Thursday, April 06, 2017

The more-or-less fast-approaching defeat of Trumpism

Jonathan Chait and Ed Kilgore at New York Magazine are still all in for the corporate wing of the Democratic Party. From the cold, dead hands of the agents of the party's defeat, I guess.

Nobody on the Eastern Seaboard was a bigger cheerleader for Hillary Clinton last year than was Chait. He opposed Bernie Sanders' call for a $15 federal minimum wage, and called Sanders' campaign against free trade "more ignorant than Donald Trump's." My favorite among his criticisms of Sanders that were, in retrospect, an unintentional indictment of the Clinton campaign instead is that last year's Democrats "risk losing the presidency" by nominating a candidate who has been "shelter(ed).. from necessary internal criticism."

For his part, Kilgore, during that period of the campaign just before WikiLeaks exposed to voters the anti-Sanders machinations inside the DNC, argued that Clinton should "offer Team Sanders the fool's gold of platform concessions and maybe the promise of a look at primary laws and procedure" rather than actual concessions and, it would seem then, the basic courtesy of respect and consideration. Kilgore also opined last May, more than half a year ahead of the Rust Belt Revolt, that "the actual working-class voters Sanders claims to represent view Clinton as the devil isn't borne out by the numbers."

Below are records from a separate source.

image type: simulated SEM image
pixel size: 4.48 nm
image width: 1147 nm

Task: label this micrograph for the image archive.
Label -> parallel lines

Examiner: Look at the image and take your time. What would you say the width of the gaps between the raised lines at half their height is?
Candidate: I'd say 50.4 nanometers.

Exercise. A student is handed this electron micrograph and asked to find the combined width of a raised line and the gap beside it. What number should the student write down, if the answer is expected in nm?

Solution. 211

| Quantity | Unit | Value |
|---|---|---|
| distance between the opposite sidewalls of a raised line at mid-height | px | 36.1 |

So when these two cats lean in to tell you that Donald Trump's political death is imminent, grab a pen and a college-ruled, spiral-bound notepad and form a Lotus-position at their feet because they're most certainly hooked to something big.

Chait's editor has chosen for his latest cheer routine the headline "Republicans Are Going to Wish Hillary Clinton Won." This is New York Magazine politics at its finest. Give the people the reality they want. Reinforce their most strongly-held beliefs about the purity of their own motives and the wisdom of the electoral choices that they make. Though there are some odd comic elements to the article, Chait seems legitimately convinced that Republican Party is (again) on the verge of collapse. In fact, I could have put that phrase "verge of collapse" in quotes. He writes that exactly-- even as he then follows that immediately with an acknowledgement that the nation's dominant party is about to add a Supreme Court justice, "a host of federal judges, and a wide array of deregulation."

Kilgore's April 5th offering is titled "Trump will Help Dems Solve Their 'Midterm Falloff' Problem." He's already predicting big gains for the Dems in the 2018 mid-terms, something that-- if it happens as he suggests-- would be a historical rarity indeed as Democratic turnout is typically horrendous in off-presidential years.

Where can all of this optimism be coming from unless they're still unmoored from reality? Few other details are offered by either man. Where are the candidates of opposition? What will they look like? What will their message be? They've got a live one out in Montana, but they're ignoring him. There's no evidence that anything has changed at all in the mindset of the leadership of this party that is now relegated to minor status-- controlling neither the White House, nor the Senate, nor the Congress. Only 16 of 50 state governors are Democrats. The party was obliterated at the local level during the Obama presidency, experiencing a net loss of 1,000 seats in state legislatures during the last eight years.

Have they changed their message? Are they reaching out to the disaffected working-class voters in Rust Belt states that handed Clinton her defeat and helped send an overwhelming majority of Republicans to Washington for 2017? You tell me. Do you hear any of them, or their surrogates, talking about jobs? About trade? About a living wage? We might claim different news sources, but all I hear from them is xenophobic shit about Russia. Their only apparent strategy for combating what Chait refers to as Trump's "power of ethnonationalism" is a little ethnonationalism of their own. If only they aped his rhetoric of economic populism instead.

What we're getting instead from Chait and Kilgore, and from Democrats in general, is a doubling-down on a strategy that has already face-planted-- a rigid focus on their hopeful perceptions of a "Trump hate" existing among the populace, and still refusing to develop a populist message of their own despite the gaping vacuum Trump has created for a version of the real thing. Trump has indeed exuded an extraordinary incompetence during his first two-and-a-half months on the job, but the Democrats are still gifting him with the same antidote for his defeat.